On my local I ran syft ubuntu:latest -o spdx
where those catalogers were enabled. I got this package in the following output:
##### Package: libgcrypt20
PackageName: libgcrypt20
SPDXID: SPDXRef-Package-deb-libgcrypt20
PackageVersion: 1.8.5-5ubuntu1.1
PackageDownloadLocation: NOASSERTION
FilesAnalyzed: false
PackageLicenseConcluded: GPL-2.0
PackageLicenseDeclared: GPL-2.0
PackageCopyrightText: NOASSERTION
ExternalRef: SECURITY cpe23Type cpe:2.3:a:libgcrypt20:libgcrypt20:1.8.5-5ubuntu1.1:*:*:*:*:*:*:*
ExternalRef: PACKAGE_MANAGER purl pkg:deb/ubuntu/[email protected]?arch=amd64
There were licenses where:
PackageLicenseConcluded: NONE
PackageLicenseDeclared: NONE
But for packages that had licenses declared in the correct parts of their structure we were able to extract the information.
@spiffcs It will do for your example because libgcrypt20 is an os package. The issue I raised is for the dependencies in our application. I have tried using your suggestion:
podman run -v ~/Documents/containers:/opt:z -e "SYFT_OUTPUT=spdx" -e "SYFT_CHECK_FOR_APP_UPDATE=false" -e "SYFT_FILE_CONTENTS_CATALOGER_SCOPE=all-layers" -e "SYFT_FILE_CLASSIFICATION_CATALOGER_SCOPE=all-layers" docker-registry.repo.ukdn.thalesuk/anchore/syft:v0.36.0 packages /opt/gradle-pipeline-example_1.0.0.11-RELEASE.tar
But got the same result.
Hello, Any news on this issue ? Can I provide some help ?
Is there an option to avoid mapping step and write directly the original licence value (without normalization) ?
thx
Hi @spiffcs - any chance this could be picked up please? Let me know if I can help.
👋 Hey @muzammil786 I'm going through some old issues and can pick this one back up this afternoon. A couple of large license updates have gone in recently so this might already be solved.
@dja-fr - for your questions below:
Is there an option to avoid mapping step and write directly the original licence value (without normalization) ?
All syft packages have licenses that are represented by the below struct. The original value read should always be value
which is then attempted to be converted to a valid SPDX expression if one exists. Are you asking about a specific format where you cannot find Value
?
// License represents an SPDX Expression or license value extracted from a packages metadata
// We want to ignore URLs and Location since we merge these fields across equal licenses.
// A License is a unique combination of value, expression and type, where
// its sources are always considered merged and additions to the evidence
// of where it was found and how it was sourced.
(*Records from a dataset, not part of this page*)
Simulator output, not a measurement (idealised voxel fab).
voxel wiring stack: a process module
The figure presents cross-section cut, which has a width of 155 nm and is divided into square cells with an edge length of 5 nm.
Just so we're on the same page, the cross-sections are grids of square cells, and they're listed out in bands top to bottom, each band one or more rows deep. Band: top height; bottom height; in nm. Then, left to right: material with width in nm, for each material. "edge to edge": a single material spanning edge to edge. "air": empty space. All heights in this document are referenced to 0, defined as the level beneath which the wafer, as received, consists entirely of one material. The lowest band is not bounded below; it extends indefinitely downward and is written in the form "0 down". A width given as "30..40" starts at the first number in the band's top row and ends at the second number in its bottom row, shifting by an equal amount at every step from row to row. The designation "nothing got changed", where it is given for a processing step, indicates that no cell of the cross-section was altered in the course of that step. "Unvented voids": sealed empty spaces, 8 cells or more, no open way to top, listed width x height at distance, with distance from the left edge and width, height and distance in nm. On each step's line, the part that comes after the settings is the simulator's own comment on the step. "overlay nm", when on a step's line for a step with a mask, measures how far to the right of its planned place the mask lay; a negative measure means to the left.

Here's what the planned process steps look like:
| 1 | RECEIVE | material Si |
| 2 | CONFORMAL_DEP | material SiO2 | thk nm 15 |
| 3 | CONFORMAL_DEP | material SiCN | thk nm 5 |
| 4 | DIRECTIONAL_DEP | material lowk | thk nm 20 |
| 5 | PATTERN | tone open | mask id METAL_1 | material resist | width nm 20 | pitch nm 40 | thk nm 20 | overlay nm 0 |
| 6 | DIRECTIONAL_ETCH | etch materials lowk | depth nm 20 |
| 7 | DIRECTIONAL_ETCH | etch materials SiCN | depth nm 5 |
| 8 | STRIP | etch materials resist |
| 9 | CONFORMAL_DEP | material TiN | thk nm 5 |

// This is different from how we treat a package since we consider package paths
// in order to distinguish if packages should be kept separate
// this is different for licenses since we're only looking for evidence
// of where a license was declared/concluded for a given package
type License struct {
Value string `json:"value"`
SPDXExpression string `json:"spdxExpression"`
Type license.Type `json:"type"`
URLs internal.StringSet `hash:"ignore"`
Locations file.LocationSet `hash:"ignore"`
}
Just to follow up on this one out since I saw it was still in review:
Case 1 Scanning the jar itself
This is the command I ran. If @muzammil786 or others on this thread have inputs where this licenses is not being discovered please list it below.
syft -o json jackson-databind-2.16.1.jar
syft-json
"licenses": [
{
"value": "https://www.apache.org/licenses/LICENSE-2.0.txt",
"spdxExpression": "",
"type": "declared",
"urls": [],
"locations": [
{
"path": "/jackson-databind-2.16.1.jar",
"accessPath": "/jackson-databind-2.16.1.jar",
"annotations": {
"evidence": "primary"
}
}
]
}
],
"value": "https://www.apache.org/licenses/LICENSE-2.0.txt" ^ This value is being propogated to the other formats when the syft scans the jar itself. There might be an improvment we can make here where if syft encounters a URL for the license value it attempts to match the contents to an SPDX-ID
Case 2 - Encountering jackson-databind
in the pom.xml
{
"id": "86ca0818a5df9609",
"name": "jackson-databind",
"version": "2.13.0",
"type": "java-archive",
"foundBy": "java-pom-cataloger",
"locations": [
{
"path": "/pom.xml",
"accessPath": "/pom.xml",
"annotations": {
"evidence": "primary"
}
}
],
"licenses": [
{
"value": "The Apache Software License, Version 2.0",
"spdxExpression": "",
"type": "declared",
"urls": [],
"locations": []
}
],
Here we're pulling the correct value, but it's still not in the SPDX-ID
format.
It looks like we still have some work to do on this issue to get to the conclusive correct answer for both cases where the value should be:
Apache-2.0
The license returned from maven is still:
Syft needs a few more upgrades in the java cataloger to get from this answer to the correct answer which is the spdx-id.
To get the maven license detailed above you can enable these options in the config:
java:
maven-url: "https://repo1.maven.org/maven2"
max-parent-recursive-depth: 5
# enables Syft to use the network to fill in more detailed information about artifacts
# currently this enables searching maven-url for license data
# when running across pom.xml files that could have more information, syft will
# explicitly search maven for license information by querying the online pom when this is true
# this option is helpful for when the parent pom has more data,
# that is not accessible from within the final built artifact
use-network: true
While we're now getting a value for this field (original ask was around removing no assertion), I'm going to leave this issue opened until we have a better mechanism for converting this new answer into the correct SPDX ID.